Sometimes words change the world and sometimes they do not.
For now, Nick Boles’ intervention over planning is a statement of long-term intent rather than a change in policy.
Inevitably, however, the new planning minister has caused a furore after claiming that the amount of land built on should increase from 9 per cent today to 12 per cent in the future: over a 20-year timeframe.
He also threw in a criticism of “nimbies” who opposed new homes – while (for good measure) accusing builders of making “pig ugly” homes.
Maybe it is the language from tonight’s Newsnight interview that created the controversy. After all, Nick Clegg said roughly the same thing last week without any negative reaction to speak of. (He called for an array of new “garden cities”.)
Yet Boles is worth listening to. The Newsnight interview was ahead of a speech the minister is giving on Thursday. I’ve seen a copy and it makes fascinating reading.
The main thrust of the argument is that it is not only natural landscape that can be beautiful, but also the built environment. He cites Edinburgh as an excellent example of this; rightly. (“Who can resist the melancholy charm of a walk in the rain around Charlotte Square and through Ainslie Place?”)
He also mentions Stamford, a Lincolnshire town. And Letchworth, where planners “resisted the temptation to cram as many houses as possible” on to the available land.
Like Clegg, he goes on to cite the Garden City movement as an inspiration for a new generation of towns.
All of this is commendable, if Boles had any levers to make it happen. But the failure of Labour to oversee the creation of a new generation of “ecotowns” illustrates that the gap between rhetoric and reality can often be painfully wide.
Boles himself complains that developers have in recent decades simply “bolted” new housing estates on to existing towns and villages: “Many of them are pig-ugly,” he complains.

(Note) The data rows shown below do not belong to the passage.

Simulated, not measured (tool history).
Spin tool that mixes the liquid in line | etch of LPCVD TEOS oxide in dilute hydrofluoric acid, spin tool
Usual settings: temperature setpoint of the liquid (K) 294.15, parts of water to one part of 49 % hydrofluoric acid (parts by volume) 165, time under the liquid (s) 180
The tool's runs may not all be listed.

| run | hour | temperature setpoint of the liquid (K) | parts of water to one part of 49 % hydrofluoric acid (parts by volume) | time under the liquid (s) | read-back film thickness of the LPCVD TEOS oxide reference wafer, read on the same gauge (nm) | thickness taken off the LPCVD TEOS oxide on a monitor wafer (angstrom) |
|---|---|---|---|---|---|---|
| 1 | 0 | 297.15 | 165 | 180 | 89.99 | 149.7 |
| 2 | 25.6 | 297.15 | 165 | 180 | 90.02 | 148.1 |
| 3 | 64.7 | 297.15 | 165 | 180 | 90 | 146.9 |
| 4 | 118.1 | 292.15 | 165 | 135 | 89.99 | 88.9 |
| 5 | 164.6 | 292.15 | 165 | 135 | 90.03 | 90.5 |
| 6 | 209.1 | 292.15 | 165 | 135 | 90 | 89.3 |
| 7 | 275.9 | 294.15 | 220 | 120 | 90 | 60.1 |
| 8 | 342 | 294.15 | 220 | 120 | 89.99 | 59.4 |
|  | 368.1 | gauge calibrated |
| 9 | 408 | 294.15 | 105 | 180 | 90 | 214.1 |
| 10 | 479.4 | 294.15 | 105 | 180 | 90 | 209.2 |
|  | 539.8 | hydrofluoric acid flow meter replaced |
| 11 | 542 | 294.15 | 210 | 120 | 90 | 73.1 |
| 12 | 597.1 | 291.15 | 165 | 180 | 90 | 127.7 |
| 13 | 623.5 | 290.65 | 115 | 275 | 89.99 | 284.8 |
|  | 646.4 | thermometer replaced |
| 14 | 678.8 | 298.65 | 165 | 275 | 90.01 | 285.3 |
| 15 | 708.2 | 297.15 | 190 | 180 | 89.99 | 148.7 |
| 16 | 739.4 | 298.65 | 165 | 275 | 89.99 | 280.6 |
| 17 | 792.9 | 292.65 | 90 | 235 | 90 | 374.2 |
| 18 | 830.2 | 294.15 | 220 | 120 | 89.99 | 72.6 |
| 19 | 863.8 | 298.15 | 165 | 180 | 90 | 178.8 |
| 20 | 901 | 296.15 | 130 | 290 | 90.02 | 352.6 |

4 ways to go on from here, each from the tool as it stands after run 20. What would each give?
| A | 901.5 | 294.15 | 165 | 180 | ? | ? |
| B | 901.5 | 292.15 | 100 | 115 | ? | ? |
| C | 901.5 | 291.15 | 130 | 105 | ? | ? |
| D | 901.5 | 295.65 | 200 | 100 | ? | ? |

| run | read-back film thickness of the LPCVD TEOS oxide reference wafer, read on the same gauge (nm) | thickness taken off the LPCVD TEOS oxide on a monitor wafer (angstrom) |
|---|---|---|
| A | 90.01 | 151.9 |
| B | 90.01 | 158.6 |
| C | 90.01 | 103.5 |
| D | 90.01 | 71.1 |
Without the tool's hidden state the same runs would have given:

The question is how the coalition can deliver the minister’s vision: having abandoned Labour’s top-down regional targets, the government has created incentives for development (such as the “New Homes Bonus”) but does not have any clear mechanism for creating the new towns that it wants.
That will be the next priority for the new planning minister: delivery to match the vision. Otherwise, Boles will simply replicate the “vicious circle” of poor-quality development that has blighted Britain for years.